IEP meetings tend to be the bane of every special needs parent’s existence. Until just a few years ago, I had two kids on IEPs. I thought I was tough. I thought I could do an IEP in my sleep. Seven years ago, my children’s father moved 700 miles away, and so I have attended these IEP meetings alone. And no matter what, no matter how many of these I have attended in the last eleven years, I still feel just as vulnerable. I still feel myself on the verge of tears, trying to hold it together, trying to convey to them No, it WASN’T just Neil’s PERCEPTION that he was being bullied. How could they say that to me? After all that my child has been through? After all the calls they made to me at work, telling me I had to pick him up because of some behavioral issue they couldn’t handle. Because the constant bullying had driven him to such an agitated state that he could not even function. He could not make it through the day. It was not just his “perception.” That much I knew, as I breathed in sharply and felt my heart rate increase and my blood race through my veins at 8:15 this morning. I just looked at the person who said it. And then I looked away.

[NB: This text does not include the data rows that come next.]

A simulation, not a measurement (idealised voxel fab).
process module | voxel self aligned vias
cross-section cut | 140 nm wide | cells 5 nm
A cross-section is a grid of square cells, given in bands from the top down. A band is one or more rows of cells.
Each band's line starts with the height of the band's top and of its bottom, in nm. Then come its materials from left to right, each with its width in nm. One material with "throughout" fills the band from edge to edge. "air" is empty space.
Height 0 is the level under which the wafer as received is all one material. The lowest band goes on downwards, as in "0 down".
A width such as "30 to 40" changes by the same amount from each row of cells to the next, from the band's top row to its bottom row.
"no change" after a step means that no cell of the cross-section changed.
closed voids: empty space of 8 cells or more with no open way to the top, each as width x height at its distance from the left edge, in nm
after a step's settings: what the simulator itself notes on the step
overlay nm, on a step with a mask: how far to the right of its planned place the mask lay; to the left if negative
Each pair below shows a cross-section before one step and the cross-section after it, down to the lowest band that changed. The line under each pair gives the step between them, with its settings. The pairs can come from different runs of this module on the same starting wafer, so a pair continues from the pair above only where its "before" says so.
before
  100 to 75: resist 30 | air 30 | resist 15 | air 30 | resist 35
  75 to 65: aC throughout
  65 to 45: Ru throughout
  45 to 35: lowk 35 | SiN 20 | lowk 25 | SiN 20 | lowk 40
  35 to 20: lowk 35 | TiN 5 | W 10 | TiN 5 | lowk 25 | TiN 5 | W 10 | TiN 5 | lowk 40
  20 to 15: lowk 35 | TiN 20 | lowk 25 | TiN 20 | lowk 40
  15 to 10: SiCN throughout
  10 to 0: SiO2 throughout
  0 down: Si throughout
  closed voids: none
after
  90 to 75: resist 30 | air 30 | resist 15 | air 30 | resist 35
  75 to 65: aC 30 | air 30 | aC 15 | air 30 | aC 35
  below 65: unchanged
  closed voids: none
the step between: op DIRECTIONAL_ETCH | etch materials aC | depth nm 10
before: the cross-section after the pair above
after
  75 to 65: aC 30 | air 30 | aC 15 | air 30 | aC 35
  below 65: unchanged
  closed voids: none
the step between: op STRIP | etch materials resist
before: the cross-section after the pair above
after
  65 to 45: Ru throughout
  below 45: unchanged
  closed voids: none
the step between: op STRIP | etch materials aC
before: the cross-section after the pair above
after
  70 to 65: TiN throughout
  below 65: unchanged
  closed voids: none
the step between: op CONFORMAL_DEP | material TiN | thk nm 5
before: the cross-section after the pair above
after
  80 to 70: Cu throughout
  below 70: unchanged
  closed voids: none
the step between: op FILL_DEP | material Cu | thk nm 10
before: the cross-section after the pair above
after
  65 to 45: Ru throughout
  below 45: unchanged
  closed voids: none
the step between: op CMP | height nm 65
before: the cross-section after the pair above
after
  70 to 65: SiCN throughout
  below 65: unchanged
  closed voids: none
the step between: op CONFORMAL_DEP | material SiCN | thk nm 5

After that, we discussed his IEP goals, we talked about the social skills class, they asked how he was doing (much better now that he doesn’t perceive himself to be bullied anymore, thank you!), and they provided some math and writing materials that will be helpful for homeschooling. We discussed the benchmark testing he will need to do in the spring. We touched on options for high school next year. We signed the papers. Said Thank you for coming. Went through the motions.
But at the end of the hour, as I walked out to my car, I realized that even though I had been upset by someone’s insensitive remark, my mantra pulled me through. “In an hour this will be over, and Neil’s needs will be met.” This is what I say to myself before every IEP meeting. And somehow, no matter what happens, it works. All done IEP.